Monday, November 23, 2009

Fire Dogs



Thanks to the magic of the interwebs, I have just hooked up with a South African author named Sally Andrew, who's written a wonderful book called The Fire Dogs of Climate Change. She's written a series of essays about engaging the emotional and philosophical aspects of the climate crisis, as well as offering tangible solutions to the problem. An excerpt:

‘Ouch!’

I have hit my head with a tennis ball. It is dark, and I am in my back garden. In each hand I am swinging a chain with a ball attached to it. I move them around in figure-of-eight patterns above my head. My cat looks at me like I’m crazy, but when I get it right she comes to sit smugly at my feet. My left wrist is moving over and under my right in an impossible dance and the balls are spin ning, miraculously not crashing into each other or me. I am elated. It feels like someone has oiled my creaky brain. I immerse myself into movement that I can not understand, but which makes my whole being sing.

I am learning to dance with fire. When I am ready, I will replace the balls with burning wicks, and I will dance. If I get it wrong, I will get burned. It will be my trial by fire.

It has been a good year to learn to fire-dance: the Year of the Fire Dog, ac cording to Chinese astrology. And in African cosmology (a sangoma told me) it is the Year of the Fire Gods.

‘The fire-spirits are close by,’ he said. ‘It is the year for trials by fire.’

‘Global warming,’ I said. ‘That’s the trial by fire for humans. We must learn or we must burn.’
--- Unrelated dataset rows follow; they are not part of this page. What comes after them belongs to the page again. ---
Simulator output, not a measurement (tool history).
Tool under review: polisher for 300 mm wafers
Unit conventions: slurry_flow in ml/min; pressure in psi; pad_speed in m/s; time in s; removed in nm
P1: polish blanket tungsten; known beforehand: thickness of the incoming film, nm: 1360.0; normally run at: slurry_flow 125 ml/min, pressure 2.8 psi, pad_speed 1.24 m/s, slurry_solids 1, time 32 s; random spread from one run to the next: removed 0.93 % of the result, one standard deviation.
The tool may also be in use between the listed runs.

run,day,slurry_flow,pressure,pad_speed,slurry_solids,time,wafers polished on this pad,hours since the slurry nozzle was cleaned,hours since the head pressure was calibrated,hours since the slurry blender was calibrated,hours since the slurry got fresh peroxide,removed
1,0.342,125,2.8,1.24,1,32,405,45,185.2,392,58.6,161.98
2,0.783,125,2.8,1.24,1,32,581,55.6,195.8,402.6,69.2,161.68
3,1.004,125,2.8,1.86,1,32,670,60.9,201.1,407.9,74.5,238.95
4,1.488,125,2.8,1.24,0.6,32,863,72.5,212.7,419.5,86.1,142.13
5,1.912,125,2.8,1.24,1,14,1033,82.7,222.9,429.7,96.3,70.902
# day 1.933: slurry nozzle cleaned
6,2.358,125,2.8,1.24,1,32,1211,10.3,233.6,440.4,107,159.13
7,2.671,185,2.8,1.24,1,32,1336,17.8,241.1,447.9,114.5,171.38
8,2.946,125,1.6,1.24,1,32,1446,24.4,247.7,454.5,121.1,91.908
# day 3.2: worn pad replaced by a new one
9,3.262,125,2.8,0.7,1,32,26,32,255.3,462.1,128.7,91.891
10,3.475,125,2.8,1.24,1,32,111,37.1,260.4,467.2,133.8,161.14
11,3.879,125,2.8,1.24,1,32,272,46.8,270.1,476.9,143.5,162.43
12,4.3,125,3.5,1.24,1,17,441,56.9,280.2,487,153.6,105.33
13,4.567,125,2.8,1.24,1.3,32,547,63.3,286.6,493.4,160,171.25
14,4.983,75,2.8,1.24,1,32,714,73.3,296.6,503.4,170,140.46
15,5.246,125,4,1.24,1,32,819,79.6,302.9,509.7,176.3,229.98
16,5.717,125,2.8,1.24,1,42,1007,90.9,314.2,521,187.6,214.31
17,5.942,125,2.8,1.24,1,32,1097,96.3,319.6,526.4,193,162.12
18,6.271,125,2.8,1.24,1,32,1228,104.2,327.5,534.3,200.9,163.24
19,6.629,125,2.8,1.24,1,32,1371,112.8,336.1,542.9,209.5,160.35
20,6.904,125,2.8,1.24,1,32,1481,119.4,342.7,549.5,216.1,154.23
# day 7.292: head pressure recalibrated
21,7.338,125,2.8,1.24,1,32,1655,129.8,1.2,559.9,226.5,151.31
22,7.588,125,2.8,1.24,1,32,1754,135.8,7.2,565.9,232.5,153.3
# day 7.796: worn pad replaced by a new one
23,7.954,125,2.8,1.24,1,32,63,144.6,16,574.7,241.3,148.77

As I spin the balls around my body, I look up at the dark night sky, scattered with stars, and I feel as if I am learning one of the oldest dances of the universe. I sense the Earth under my feet - a spinning ball of rock dancing around a giant sphere of fire. Spheres of rock or gas are moving around each of the billions of fire-stars in the sky.

I love her sense of the poetic and the mythic as it interweaves with the practical and the political. I'm looking forward to reading more of her work - and I can, since she sent me a pdf of the book. Thanks Sally!